Warning over Kerry bid

Kerry Group is unlikely to succeed in a bid for the US flavours and fragrances group Bush Boake Allen at a price it is prepared…

Kerry Group is unlikely to succeed in a bid for the US flavours and fragrances group Bush Boake Allen at a price it is prepared to pay, ABN-Amro Stockbrokers has warned.

Last week, Kerry chief executive Mr Denis Brosnan confirmed that Kerry is in the early stages of due diligence on Bush Boake Allen but cautioned that there is no certainty that Kerry will move into the second phase of the bidding.

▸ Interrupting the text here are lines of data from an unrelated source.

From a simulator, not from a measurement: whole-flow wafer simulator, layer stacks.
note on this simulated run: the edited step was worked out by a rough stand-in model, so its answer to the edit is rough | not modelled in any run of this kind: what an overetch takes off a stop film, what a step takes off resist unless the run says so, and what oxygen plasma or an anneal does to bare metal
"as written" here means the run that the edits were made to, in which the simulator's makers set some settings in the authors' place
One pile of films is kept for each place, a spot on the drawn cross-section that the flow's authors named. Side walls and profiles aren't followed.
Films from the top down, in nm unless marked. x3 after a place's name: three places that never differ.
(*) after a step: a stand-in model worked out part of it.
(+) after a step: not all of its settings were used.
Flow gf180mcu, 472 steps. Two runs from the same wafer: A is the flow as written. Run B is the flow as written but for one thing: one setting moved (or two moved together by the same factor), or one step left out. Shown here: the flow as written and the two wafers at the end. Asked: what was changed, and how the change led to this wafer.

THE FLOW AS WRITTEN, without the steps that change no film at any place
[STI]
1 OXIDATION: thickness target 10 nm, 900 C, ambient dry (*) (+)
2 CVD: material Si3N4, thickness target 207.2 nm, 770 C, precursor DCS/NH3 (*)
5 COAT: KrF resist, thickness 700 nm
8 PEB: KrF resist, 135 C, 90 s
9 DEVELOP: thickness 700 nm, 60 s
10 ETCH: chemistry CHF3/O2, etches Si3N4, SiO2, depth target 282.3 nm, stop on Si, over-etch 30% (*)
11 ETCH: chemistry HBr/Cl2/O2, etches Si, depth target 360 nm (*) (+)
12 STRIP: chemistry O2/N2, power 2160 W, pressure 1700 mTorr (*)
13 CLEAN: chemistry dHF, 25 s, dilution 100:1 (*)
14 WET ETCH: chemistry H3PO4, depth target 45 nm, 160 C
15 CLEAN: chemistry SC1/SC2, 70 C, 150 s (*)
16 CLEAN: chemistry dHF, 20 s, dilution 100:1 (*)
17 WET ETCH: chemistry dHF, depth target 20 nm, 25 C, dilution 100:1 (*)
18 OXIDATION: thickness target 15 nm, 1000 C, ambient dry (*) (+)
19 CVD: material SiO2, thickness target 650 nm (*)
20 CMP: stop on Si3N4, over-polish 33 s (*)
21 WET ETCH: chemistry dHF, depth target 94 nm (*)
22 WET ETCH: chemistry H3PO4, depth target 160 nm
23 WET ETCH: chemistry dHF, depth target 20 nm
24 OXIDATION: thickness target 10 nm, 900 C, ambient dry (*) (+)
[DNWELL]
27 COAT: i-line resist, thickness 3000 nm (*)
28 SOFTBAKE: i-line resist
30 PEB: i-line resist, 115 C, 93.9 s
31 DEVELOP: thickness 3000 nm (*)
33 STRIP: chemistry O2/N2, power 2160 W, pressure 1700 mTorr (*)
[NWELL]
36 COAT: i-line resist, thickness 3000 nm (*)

Now, ABN-Amro analyst Ms Rebecca Wood has warned that competition for Bush Boake Allen is expected to be high and that BBA's current high share price might lead Kerry to walk away from the bid. BBA is currently trading on some 29.6 times forecast current year earnings "which suggests that without a material bounce in profitability and the availability of substantial synergies the current share price may preclude a deal," says Ms Wood.

"Kerry is known to have walked away from acquisition opportunities on price grounds in the past and we would not be surprised if it were also to bypass this opportunity," she adds.

Following last week's interim results, the ABN-Amro analyst has revised her year-end target for the Kerry share price from €15 to €16.